Just to be clear, we need to distinguish mathematical functions (I will call them functions and there is often uncountably many of them so they are not at all enumerable) and functions you can write: I will call them programs or also computable functions.
A subset $S$ of a countable set $E$ is called computable if there is a program that, given an element $x$ of $E$ responds "yes" if $x∈S$ and "no" if $x\not∈S$. (And he always has to respond something) A set is called recursively enumerable if the program is authorized not to respond instead of saying "no". (it's equivalent to require that the program has to print all elements of $S$ in any order)
The set of all programs that are total on a finite set is enumerable because you can write an interpreter that just run the program on all the elements of the finite set and return "yes" if they all terminates. (But can't see if any of them does not)
Your professor said that the set of all programs that are total on a infinite set is not enumerable because you can't just run your program on an infinite number of elements.
But this does not mean this is bad:
For example the set if all programs that are provably total is enumerable because you can enumerate all the proofs and mechanically check if they prove your program is total.
Even an enumerable set would not be practical, because you may have to wait forever without being sure if the procedure would terminate one day. I don't see how to use a programs that enumerate all total functions...

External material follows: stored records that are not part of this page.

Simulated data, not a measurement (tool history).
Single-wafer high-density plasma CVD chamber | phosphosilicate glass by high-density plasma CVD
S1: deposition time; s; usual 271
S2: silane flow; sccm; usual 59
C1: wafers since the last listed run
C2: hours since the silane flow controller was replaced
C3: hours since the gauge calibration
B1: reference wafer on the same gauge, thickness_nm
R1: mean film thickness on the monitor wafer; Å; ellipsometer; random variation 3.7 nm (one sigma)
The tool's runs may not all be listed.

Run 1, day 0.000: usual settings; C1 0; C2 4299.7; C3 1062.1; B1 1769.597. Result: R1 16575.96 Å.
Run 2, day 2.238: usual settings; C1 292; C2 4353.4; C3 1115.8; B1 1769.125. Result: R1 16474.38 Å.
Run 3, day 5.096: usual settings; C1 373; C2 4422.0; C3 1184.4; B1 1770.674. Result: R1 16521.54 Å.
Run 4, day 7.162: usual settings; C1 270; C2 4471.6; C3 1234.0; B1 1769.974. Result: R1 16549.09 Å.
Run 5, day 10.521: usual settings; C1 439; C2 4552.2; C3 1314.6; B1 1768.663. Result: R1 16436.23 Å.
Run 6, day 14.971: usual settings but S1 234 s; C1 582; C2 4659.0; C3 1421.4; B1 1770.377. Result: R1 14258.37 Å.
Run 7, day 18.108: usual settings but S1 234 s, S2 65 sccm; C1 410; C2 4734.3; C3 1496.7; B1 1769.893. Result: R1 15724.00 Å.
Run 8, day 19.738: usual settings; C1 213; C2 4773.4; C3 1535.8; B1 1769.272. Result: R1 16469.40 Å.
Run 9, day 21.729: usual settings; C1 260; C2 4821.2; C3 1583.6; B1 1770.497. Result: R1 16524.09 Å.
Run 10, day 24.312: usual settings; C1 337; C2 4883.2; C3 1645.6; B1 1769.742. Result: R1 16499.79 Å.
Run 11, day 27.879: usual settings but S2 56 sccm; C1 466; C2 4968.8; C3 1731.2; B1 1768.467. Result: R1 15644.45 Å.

There are some programming languages where everything you write is guaranteed to terminate just with static typing! There are even some that guarantees you polynomial bound. They are mostly academic for now, writing in those will probably make you feel the constraints more that writing in Python, but there are a lot of researchers working on this.
So to answer your question: in a sense, yes. Potential non-termination is necessary to be Turing-complete (highest computational power for now). But I don't find this directly relevant to the fact that total functions are enumerable or not. You can still write all total programs!